3 March 2016 -

The Research Travel and Conference Grant has enabled me to actively participate at the 2015 Annual DHS Conference How We Live, and How we Might Live: Design and the Spirit of Critical Utopianism’ on September 11-13 at the California College of the Arts in San Francisco. I was awarded the grand to assist me in partial covering of travel costs from Europe to the USA. The financial assistance has helped me a great deal, particularly for the time being I am not affiliated with an academic institution or receiving an income on a regular basis. The participation at the Annual DHS Conference gave me the opportunity to present my research on design history from a critical perspective for a wide professional audience consisting of design history academics, PhD students, researches and professors from design-related fields. 

My conference paper Design and the Notion of Contemporary Heterotopia presented an original, interdisciplinary research, which joined the field of design history with political theory and philosophy. My research combined the historical method and hermeneutics in order to critically challenge the understanding of how design shapes our world. With the help of selected case studies, the paper explored some challenging and persisting issues between design profession and the notion of utopianism from a more theoretical perspective with forward-looking investigations into the professional, technological and social questions facing the discipline. I have examined different concerns with design beyond the activities of designers in times of crisis and called for reflective thinking on design and the notion of heterotopia in the present time. It was in The Order of Things: Archaeology of the Human Sciences, where French philosopher Michael Foucault, for the first time introduced the term heterotopia, just to be later thoroughly examined in his writings Of Other Spaces. Foucault argued there are very special sites/places in every society, which, contrary to imaginary concepts of utopia and its sinister counterpart - dystopia, are located in reality and have a general relation to the whole society in a very particular fashion. Those particular sites, different from all the sites they reflect and speak about, which function as a mirror of utopian ideas in every certain society, Foucault named - the heterotopia. 
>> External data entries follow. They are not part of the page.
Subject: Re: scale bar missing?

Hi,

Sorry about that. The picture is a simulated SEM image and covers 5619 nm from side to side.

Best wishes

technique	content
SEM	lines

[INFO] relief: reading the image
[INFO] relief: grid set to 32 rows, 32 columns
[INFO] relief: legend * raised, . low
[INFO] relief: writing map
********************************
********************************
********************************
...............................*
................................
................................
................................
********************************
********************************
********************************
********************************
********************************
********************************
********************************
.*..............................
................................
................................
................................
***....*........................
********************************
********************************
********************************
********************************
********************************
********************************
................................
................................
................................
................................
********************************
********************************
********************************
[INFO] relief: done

Combining the comparative analysis and hermeneutic method I tried to show how design helps to create the concept of contemporary heterotopia. Societies nowadays abruptly open various notions of every-day heterotopias, functioning in a very complex and diverse ways, in which design occupies more than just an episodic role. Given the current situation of Europe and the persisting issues of the staggering numbers of people who have lost their homes and became refugees, I have argued that Foucault’s notion of heterotopia explains very well many persisting social and political issues designers experience on a daily basis. In my research on refugee crisis and the notion of heterotopia in Europe I have identified and contextualised six major categories that constitute the contemporary heterotopia of deviation in times of crisis, which  unfortunately remain largely unaddressed for different reasons. Design in these cases is often the cause of those problems and not the solution as we would want to. The media, both traditional and social, are saturated with images and news coverage on myriad of examples, where we can witness how little human lives are valued and how vested interests still pervade over the humanitarian issues. On the other hand day after day people from all over the world together with the inhabitants struggle, not only for better living conditions, but for something that sound so heartbreaking and unbelievable at the beginning of the 21st century - for nothing more but their bare lives. Having this in mind, I have suggested several approaches in how designers can become active agents, not only in solving the issues of heterotopias but also in recognizing the conditions that enable their existence.

The DHS Annual Conference was an amazing event where I had the opportunity to meet with my colleagues, exchange ideas and received important informations for my future research. My paper has raised a very interesting debate on relations between design and a human condition - a topic that in my opinion should appear more often on design conference agendas. The scholarship has enabled me to present a small part of my research on design and politics to a wider audience of design historians, which is particularly important now when I am not affiliated with any research institution.